Thermodynamic Mixing Properties and Behavior of Grossular-Spessartine, (CaxMn1-x)3Al2Si3O12, Garnet Solid Solutions

Wednesday, 17 December 2014
Charles A Geiger, Edgar Dachs and Artur Benisek, University of Salzburg, Salzburg, Austria
The heat capacity, Cp, for nine synthetic solid-solution members of the grossular(Gr)-spessartine(Sp) binary was measured between 2 and 300 K using relaxation calorimetry and from 280 K to 764 K using DSC methods. All solid-solution garnets exhibit normal heat capacity behavior from 764 K down to low temperatures. Below 7 K, a heat-capacity anomaly, originating from a paramagnetic to antiferromagnetic phase transition related to an ordering of the electron spins of the Mn cation, is observed. This lambda-anomaly is sharp and pronounced for Mn-rich solid-solution members and it becomes more flattened and rounded with decreasing Mn concentration in the garnet. The corresponding Néel temperature decreases from 6.2 K in pure Sp to less than 2 K in Gr-rich garnets with XMngrt < 0.5. The calorimetric entropy, S298, at 298 K for all intermediate composition garnets shows a slight positive deviation from ideality, resulting in an excess calorimetric entropy, ΔSex,cal, of approximately 2 J/mol∙K. The vibrational and magnetic parts of the total calorimetric entropy, Svib and Smag, respectively, were separated using a single-parameter phonon dispersion model. A symmetric entropy interaction parameter of WS,CaMngrt = 3.8 ± 2.0 J/cation∙mol∙K is calculated for Ca-Mn mixing in the Gr-Sp binary based on garnets with XMngrt ≥ 0.5. More Gr-rich garnets have impurity phases, complicating their exact Cp behavior and, thus, they were not used in this calculation.

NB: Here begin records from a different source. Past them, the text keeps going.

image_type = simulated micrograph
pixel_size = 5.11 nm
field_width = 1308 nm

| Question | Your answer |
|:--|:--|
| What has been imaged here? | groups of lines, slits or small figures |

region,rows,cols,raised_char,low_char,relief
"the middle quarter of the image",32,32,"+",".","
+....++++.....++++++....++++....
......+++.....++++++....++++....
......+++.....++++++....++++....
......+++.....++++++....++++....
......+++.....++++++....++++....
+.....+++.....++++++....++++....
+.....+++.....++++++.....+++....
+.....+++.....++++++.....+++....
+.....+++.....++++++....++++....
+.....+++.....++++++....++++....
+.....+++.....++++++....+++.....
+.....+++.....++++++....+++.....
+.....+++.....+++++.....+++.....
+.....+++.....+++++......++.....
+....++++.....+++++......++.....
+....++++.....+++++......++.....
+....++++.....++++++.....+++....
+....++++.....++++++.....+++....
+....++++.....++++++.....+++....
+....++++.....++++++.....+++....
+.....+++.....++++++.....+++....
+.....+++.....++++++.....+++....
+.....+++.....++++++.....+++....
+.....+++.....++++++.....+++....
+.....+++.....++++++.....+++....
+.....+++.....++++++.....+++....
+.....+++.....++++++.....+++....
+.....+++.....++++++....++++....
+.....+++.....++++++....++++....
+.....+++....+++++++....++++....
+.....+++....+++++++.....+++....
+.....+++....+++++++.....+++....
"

A thermodynamic analysis of the published phase equilibrium experiments was also made using the calorimetrically derived WS,CaMngrt. The analysis yields a symmetric enthalpy interaction parameter of WH,CaMngrt = 3.2 ± 0.3 kJ/cation∙mol, giving a maximum excess enthalpy, ΔHex, of 0.8 kJ/cation∙mol for the Gr-Sp binary. ΔHex calculated from line broadening of IR powder spectra of the same studied Gr-Sp garnets agrees within error with that derived from the phase equilibrium and calorimetry results. ΔGex for Gr-Sp garnets is slightly positive at 500°C and becomes more negative with increasing temperatures. Its absolute values are small though and, thus, Ca-Mn mixing in garnet can be considered nearly ideal at most geologically relevant P-T conditions.